Sitting out in the sun, in my little green patch, I had no agenda. Mindlessly wandering through the house, leaving the phone and all other electronic screens and sounds I came out to this ignored nook. The breeze was still chilly this late in January and the skin on my face stretched as I tried looking at the sun.
Though there are quite a few plants out here, none quite gave me the comfort of shade – except for this one lime tree. This used to be a plant, all of about 4 feet when we moved here almost 4 years back. Now standing tall at 20 feet, this was a tree. It never yielded fruit. All around me compared it to other bushes of lime that gave 2-3 kilos every season. Apparently that’s the reason most lime trees remain bushes and never grow tall. They’re kept low by the weight of their yield. This one was different. It just had to reach out. The shaft now almost 7-8 inches in diameter showed how it held ground. I kept avoiding suggestions and instructions by the elders to cut it and let a fruit yielding plant take it’s place and nutrition from earth.
Cut it out? Today?
To leave a tear in the earth? In the earth I called home? Both of us, me and my husband never fathom how to let go of lives around us just coz they didn’t yield what was expected out of them. We were taking it emotionally I was told. This tree grew more than 15 feet right infront of us. Without any attention or care. Took from the earth and the sun what rightfully belonged to it – never cried or whined! Even supported the weed vines. Just let in just the right amount of sun when I sat out under it. Was I being emotional? From the trunk untill the leaves started, it got divided into 3 steady branches- each holding onto it multiple others. Never leaning, never spreading. Never claiming the sun of others.

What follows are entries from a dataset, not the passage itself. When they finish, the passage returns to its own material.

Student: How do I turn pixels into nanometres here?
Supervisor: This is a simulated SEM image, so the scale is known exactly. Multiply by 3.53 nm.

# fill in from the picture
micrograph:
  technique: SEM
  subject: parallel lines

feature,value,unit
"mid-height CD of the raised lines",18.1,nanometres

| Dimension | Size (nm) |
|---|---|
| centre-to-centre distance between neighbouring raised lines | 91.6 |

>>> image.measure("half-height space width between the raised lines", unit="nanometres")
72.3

The leaves were fresh and lemony. They rustled in the winds and held water in the rains, letting it down drop by drop. Squirrels loved it, maybe not birds. But we did have a thick bougainvillaea bush for them birds and other beings. It had thick horns; some kind of defense I assume. It made the skies appear bluer breeze felt cooler when it passed through it. It gave familiarity to my home and air to my lungs. It lent it’s life to support mine. It was family.
Cutting it would be slaughter. One blow for this tree and little by little for us all.
I had been out here way too long and my garden was awfully silent without the chirping playful squirrels and the overactive brown sparrows. I needed to get in. Leave the ground to its habitants that we had just borrowed some space from. I looked up winking to save my eyes from the sun glare and the tree waved in agreement. Let’s get going.




Life, while I was seeking you through doubts & issues, problems & solutions, you were visible only through certainty – through the fusion of me and you both into one.